My love for the Native Tongues

Growing up in the late 1990s, I didn’t have much love for hip hop. Songs like Sabotage had made the Beastie Boys ‘acceptable’ but in general hip hop seemed to embody a materialism that was at odds with more conscious guitar bands at the time. However I think if I’d have been born a few years earlier things could have been very different. The reason being simply because… I missed the Native Tongues. In the late 80s and early 90s a collective of like-minded hip hop artists came about, known eventually as the Native Tongues. The principal members are usually cited as A Tribe Called Quest, De La Soul, and the Jungle Brothers. Here’s a favourite of mine from A Tribe…

[youtube=http://www.youtube.com/watch?v=lRrM6tfOHds]
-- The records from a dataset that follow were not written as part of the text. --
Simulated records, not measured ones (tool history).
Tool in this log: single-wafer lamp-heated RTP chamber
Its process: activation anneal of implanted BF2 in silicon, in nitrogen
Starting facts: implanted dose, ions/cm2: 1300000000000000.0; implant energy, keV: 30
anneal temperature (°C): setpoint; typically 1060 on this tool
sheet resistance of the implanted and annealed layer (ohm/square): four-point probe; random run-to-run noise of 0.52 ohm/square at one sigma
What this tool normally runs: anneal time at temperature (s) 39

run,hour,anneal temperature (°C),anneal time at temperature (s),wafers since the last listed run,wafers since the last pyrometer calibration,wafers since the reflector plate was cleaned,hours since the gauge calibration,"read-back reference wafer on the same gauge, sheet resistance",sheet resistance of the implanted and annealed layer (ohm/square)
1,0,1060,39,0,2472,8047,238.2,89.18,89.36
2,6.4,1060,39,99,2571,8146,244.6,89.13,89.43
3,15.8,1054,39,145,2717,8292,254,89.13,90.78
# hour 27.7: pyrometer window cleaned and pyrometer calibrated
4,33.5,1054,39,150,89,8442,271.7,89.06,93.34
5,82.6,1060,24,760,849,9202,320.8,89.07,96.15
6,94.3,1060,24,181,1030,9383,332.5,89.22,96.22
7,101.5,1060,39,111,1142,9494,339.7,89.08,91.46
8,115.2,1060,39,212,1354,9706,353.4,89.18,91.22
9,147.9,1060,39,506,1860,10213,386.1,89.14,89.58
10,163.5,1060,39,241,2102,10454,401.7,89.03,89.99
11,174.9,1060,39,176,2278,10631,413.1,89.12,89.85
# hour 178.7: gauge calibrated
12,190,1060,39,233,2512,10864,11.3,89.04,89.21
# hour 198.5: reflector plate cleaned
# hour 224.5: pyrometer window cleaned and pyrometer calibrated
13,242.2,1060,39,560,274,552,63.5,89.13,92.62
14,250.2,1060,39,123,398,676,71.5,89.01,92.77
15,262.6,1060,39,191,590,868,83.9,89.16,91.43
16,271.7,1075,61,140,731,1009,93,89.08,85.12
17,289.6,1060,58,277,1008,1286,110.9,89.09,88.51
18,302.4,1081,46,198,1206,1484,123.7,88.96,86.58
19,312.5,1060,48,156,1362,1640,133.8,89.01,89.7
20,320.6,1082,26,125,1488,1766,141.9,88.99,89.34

The obvious defining feature of the Native Tongues was that they were all from the East Coast of the States. But what really defined them as a collective was the style of hip hop they pioneered, known as backpack hip hop. Backpack hip hop, as opposed to gangster rap, tends to be more underground, alternative, and conscious hip hop. Originally a slang term for a graffiti artist that always kept a backpack on with their music collection; backpack hip hop is usually soft, arty, conscious, political, or any combination thereof. Popular backpack groups outside of the Native Tongues include Jurassic 5, The Pharcyde, and arguably even some more popular acts like Public Enemy and Run DMC.

[youtube=http://www.youtube.com/watch?v=DwPORIBUm30]

Backpack hip hop, and particularly the Native Tongues collective, was at the heart of what is known as the ‘golden age’ of hip hop. Rolling Stone Magazine wrote that the golden age was a time “when it seemed that every new single reinvented the genre”. This was a period in the genre that is said to be characterized by its diversity, quality, and innovation. There were also commonly strong themes of Afrocentricity and political militancy at the time. One major factor was that rappers began talking about urban poverty. This brought a great deal of listeners to the genre who were struggling with poverty and relying on alcohol, drugs, and gangs as a result. Public Enemy’s song Fight the Power was a move to motivate people living in the American ghetto’s to work their way out of poverty and do something with their lives.

Generally, there is some disagreement over what bookends the golden age of hip hop, but in my opinion the golden age began with the commercial breakthrough of Run DMC in 1986 and ended with the gangsta rap of Dr. Dre and Snoop Dogg circa 1993-1994. My advice is dive back into the past of hip hop and relish what you find, the albums of the Native Tongues and other backpack rappers will sit comfortably beside your rock ‘n’ roll tunes. I did it and never looked back.